Pixar’s ‘Brave’ hits the mark
July 7, 2012
3 out of 4 stars
Starring the voices of: Kelly Macdonald, Emma Thompson, Billy Connolly and Craig Ferguson.
Now playing at the West Theatre and at Steamboat Springs’ Carmike Chief Plaza 4.
It's all well and good to break conventions, but there's a time and place for everything. Considering the subject matter and production details of Pixar's latest movie, "Brave," this seems like a guideline that would bear close scrutiny.
As the eldest daughter of Clan DunBroch, Scottish princess Merida (voice of Kelly Macdonald) has her whole life already plotted out for her by her mother, Queen Elinor (Emma Thompson), who expects her child to follow in her footsteps and enter into an arranged marriage with one of the neighboring families, with which she and her husband, King Fergus (Billy Connolly), must patch up relations.
The rebellious teenage girl shows less enthusiasm for that custom as she does for the many other restrictions that have been placed on her during her life simply because of her gender, filling her days with dull classroom lessons instead of the freedom of outdoors she craves.
When Merida undoes years of tradition by humiliating her potential suitors on the archery pitch, it causes a huge rift between her and her mother, who's shamed by her daughter's outspokenness.

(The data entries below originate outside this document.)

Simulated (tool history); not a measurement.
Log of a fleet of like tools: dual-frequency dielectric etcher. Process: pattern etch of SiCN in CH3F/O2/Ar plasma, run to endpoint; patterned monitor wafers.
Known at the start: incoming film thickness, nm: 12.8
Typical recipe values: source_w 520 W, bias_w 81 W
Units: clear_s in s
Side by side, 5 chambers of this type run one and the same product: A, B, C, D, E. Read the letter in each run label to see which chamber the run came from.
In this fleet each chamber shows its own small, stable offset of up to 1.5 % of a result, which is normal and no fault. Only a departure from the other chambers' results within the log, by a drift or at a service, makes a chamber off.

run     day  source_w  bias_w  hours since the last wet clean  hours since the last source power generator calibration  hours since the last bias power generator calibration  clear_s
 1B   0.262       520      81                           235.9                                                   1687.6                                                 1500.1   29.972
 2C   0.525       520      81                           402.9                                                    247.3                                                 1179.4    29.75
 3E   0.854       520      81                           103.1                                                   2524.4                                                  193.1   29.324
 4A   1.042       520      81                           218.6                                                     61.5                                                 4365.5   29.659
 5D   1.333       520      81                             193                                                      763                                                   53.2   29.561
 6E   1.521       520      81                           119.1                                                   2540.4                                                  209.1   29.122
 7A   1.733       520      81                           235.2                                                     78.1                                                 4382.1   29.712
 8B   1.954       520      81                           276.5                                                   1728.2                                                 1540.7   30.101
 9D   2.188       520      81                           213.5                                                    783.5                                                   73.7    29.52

Unable to make Elinor understand her position, Merida seeks out a way to change her mother's mind about the whole affair.
With the help of a mysterious old woman (Julie Walters), she does indeed find a solution to her problem, though it creates a whole new problem when Elinor is transformed into a bear.
While mother and daughter look to reverse the enchantment, it seems Merida may have changed her fate and the fate of her countrymen for the worse as the clans start to revolt against each other.
With her authentic Scottish brogue, Macdonald is a godsend when you consider the original voice of Merida was Reese Witherspoon. The "Walk the Line" star is nice enough with her chicken-fried country charm, but the last thing we need is another American mumbling their way through a European accent like Kevin Costner in "Robin Hood: Prince of Thieves."
Macdonald also provides just the right amount of pluck and power for a heroine who's firmly, almost stubbornly, set on choosing her own path in life.
As her parents, Thompson and Connolly make the perfect odd couple — the dainty, eloquent lady of the estate and her massive, rowdy Highland husband, who's still as much a fighter even without the leg, which he lost years ago to, you guessed it, a monstrous bear, specifically the demon bear known as Mor'du.
When you get this boisterous Scotsman in contact with his fellow noblemen (Craig Ferguson, Kevin McKidd, Robbie Coltrane), you know there'll be a lot of drinking, fighting and, best of all, kilt-lifting.
The gorgeous rendering of the Scottish countryside is exactly the kind of high animation standard you'd expect from Pixar, as are the vibrant red locks of Merida and her rambunctious triplet brothers, Harris, Hubert and Hamish, the three of whom illicit more laughs than anyone without uttering a word — come on, who wouldn't prefer cake to haggis for dinner?
Such detailed natural surroundings are something we haven't seen from the studio, at least not since "Finding Nemo" or "A Bug's Life," but we get even more of a veer away from Pixar's usual tales with the element of magic, seen with the will o' the wisps which guide Merida at her most trying times.
This feels more like a customary Disney storybook tale than any of Pixar's other features. Merida may be the first female protagonist for the company and certainly their first princess character, but she's still little more than Disney gals Ariel, Belle, Jasmine, Mulan, Pocahontas and Rapunzel all rolled into one.
The girl who wants to be seen and heard is no big thing these days, but here's a twist: Merida doesn't have any kind of love interest in mind when she protests being traded as a commodity and doesn't find romance by the story's end.
Well, 'tis better to have never loved and lost then to have had a half-hearted plot turn tacked on at the last second. Just look at last year's car-tastrophe.
Pixar may borrow a little too liberally from Disney's stores, but "Brave" still boasts enough original content to stand on its own, though with archers like Katniss Everdeen of "The Hunger Games" and Hawkeye of "The Avengers" beating her to the punch, Merida is hardly the most prolific arrow-shooter around this summer.
Even so, she and the movie in which she stars — as well as the stellar short film that accompany them, "La Luna" — still hit the bullseye with ease.
Now playing at the West Theatre and at Steamboat Springs' Carmike Chief Plaza 4.